Pure minds - pure Buddha Lands: Vimalakirti Sutra - chapter 1

Old Street study group - 4 Feb 2020

Like many other Mahayana sutras, the Vimalakirti Sutra also opens with a description of the impossible huge assembly of Buddha Shakyamuni. The Thatagata - another name of the Buddha - is in residence in a park near the north Indian town of Vaishali. With him there are eight thousand of his leading monks and nuns. There are also thirty-two thousand bodhisattvas, and tens of thousands of gods, dragons, demons, monsters and other fantastical creatures and also lay people. A procession of 500 laypeople, led by a rich townsmen called Jewelled Accumulation, joins the assembly. They carry 500 parasols which they offer to the Buddha. Shakyamuni collates all parasols together so that they form one giant sunshade. Using this as a screen - note that this piece was written thousands of years before cinemas or the internet -, he shows the whole universe to his astonished assembly - mountains, rivers, oceans, stars, constellations and countless worlds where Buddhas just like himself teach the dharma. Everybody in the assembly is amazed. On seeing so many Buddha lands, Jewelled Accumulation asks the Buddha how a bodhisattva should go about purifying his or her future Buddha land. Purifying a land so that it becomes a worthy place for Buddha is an important task of a bodhisattva (see also Williamson, 1989, pp. 224 - 227). He or she has vowed to become a Buddha one day for the sake of all beings, and it is their responsibility to prepare the land so it will be pure and ready for the great event. The Buddha has plenty of advice on how this should be done. His exposition culminates in the memorable phrase

“ … if the bodhisattva wishes to acquire a pure land, he must purify his mind. If the mind is pure, the Buddha land will be pure.” (Vimalakirti Sutra, p. 29.)
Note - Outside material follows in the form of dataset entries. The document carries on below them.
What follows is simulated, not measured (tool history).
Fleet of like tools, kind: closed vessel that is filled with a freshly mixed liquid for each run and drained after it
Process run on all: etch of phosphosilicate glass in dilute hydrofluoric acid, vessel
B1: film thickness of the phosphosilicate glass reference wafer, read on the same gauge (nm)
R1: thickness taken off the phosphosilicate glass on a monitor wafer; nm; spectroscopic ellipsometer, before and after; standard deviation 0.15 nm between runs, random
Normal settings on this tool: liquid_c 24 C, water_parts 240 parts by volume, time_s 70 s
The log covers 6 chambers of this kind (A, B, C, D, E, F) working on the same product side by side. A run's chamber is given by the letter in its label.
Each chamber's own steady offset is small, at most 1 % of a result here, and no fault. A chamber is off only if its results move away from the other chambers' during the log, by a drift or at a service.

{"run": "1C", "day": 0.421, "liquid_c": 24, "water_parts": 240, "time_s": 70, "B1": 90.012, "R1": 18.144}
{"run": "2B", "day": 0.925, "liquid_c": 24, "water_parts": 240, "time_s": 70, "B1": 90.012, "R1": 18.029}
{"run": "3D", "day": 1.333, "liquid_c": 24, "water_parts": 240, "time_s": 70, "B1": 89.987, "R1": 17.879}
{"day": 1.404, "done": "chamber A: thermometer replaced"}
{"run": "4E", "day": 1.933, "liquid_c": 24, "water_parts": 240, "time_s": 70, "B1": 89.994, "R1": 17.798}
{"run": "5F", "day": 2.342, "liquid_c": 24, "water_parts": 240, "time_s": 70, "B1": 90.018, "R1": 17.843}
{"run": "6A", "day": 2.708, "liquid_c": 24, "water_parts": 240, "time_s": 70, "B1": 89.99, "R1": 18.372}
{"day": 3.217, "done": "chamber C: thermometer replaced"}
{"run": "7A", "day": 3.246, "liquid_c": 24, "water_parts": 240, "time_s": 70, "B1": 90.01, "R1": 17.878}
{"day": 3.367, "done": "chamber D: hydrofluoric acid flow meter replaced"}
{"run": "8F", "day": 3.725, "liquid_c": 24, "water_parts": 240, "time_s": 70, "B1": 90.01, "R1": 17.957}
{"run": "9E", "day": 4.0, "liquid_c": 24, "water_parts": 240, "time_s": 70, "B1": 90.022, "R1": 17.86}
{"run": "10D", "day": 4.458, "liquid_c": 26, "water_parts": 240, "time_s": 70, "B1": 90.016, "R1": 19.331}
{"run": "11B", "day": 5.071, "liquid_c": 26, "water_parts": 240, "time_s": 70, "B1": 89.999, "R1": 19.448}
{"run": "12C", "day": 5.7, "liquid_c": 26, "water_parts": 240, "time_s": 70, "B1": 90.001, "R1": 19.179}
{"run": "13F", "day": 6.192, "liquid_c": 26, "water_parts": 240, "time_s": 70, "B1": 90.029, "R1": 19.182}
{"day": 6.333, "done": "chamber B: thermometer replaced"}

Upon hearing this, Shariputra, one of the senior disciples of the Buddha who is renowned for his critical and sometimes somewhat pedantic intellect is confused:

“When I look at this land, I see it full of knolls and hollows, thorny underbrush, sand and gravel, dirt, rocks, many mountains, filth and defilement.” (Vimalakirti Sutra, 1997, p. 30.)

How can it be that the world is such a dirty and impure place when there is a Buddha present? This is an important question for all Buddhists. I believe it was this question that prompted Dōgen, the 13th century founder of the Japanese Soto Zen school, to write his Mountains and Water Sutra - Sansuikyō (Okumura, 2018). In the Mahayana view impurities are not limited to bad thoughts, or worldly rubbish and dirt. Mountains and valleys are equally marks of impurity. A pure Buddha land should be clean, flat and full of devoted bodhisattvas. So Dōgen had to come up with an explanation how our world, and in particular his mountainous homeland Japan, could be the home of a Buddha. In the face of the global environmental crisis in the 21st century, the question of how to purify the land of the Buddha has become even more relevant.

In the Vimalakirti sutra the Buddha explains to Shariputra that it is not the world which is impure, but the failure of its inhabitants that they cannot see the true and pure nature of the world. A nearby Brahma King - one of the many gods who are present in the Buddha’s assembly - drives this point home:

“It is just that your mind has highs and lows and does not rest on the Buddha wisdom. Therefore you see this land as impure. Shariputra, the bodhisattva treats all things and beings, each one of them, with perfect equality. His deeply searching mind is pure, and because it rests on Buddha wisdom, it can see the purity of this Buddha land.” (Vimalakirti Sutra, 1998, p. 30.)

Confirming the Brahma King, the Buddha performs another magical trick. He presses his toe against the earth and makes hundreds of thousands precious gems appear. All members of his assembly, suddenly noticing that they are seated on lotus seats made of jewels, realise their own share of and place in this originally pure world of the Buddha. The chapter ends with tens of thousands of monks, men and gods being converted to the great Mahayana teachings.

Sources

Okumura, Shohaku. (2018). The Mountains and Waters Sūtra: A Practitioner’s Guide to Dōgen’s “Sansuikyō”. Somerville, MA: Wisdom Publications.

The Vimalakirti Sutra. (1997). Translated by Burton Watson. New York, Chichester: Columbia University Press.

Williams, Paul. (1989). Mahayana Buddhism. The Doctrinal Foundations. Milton Park, New York: Routledge.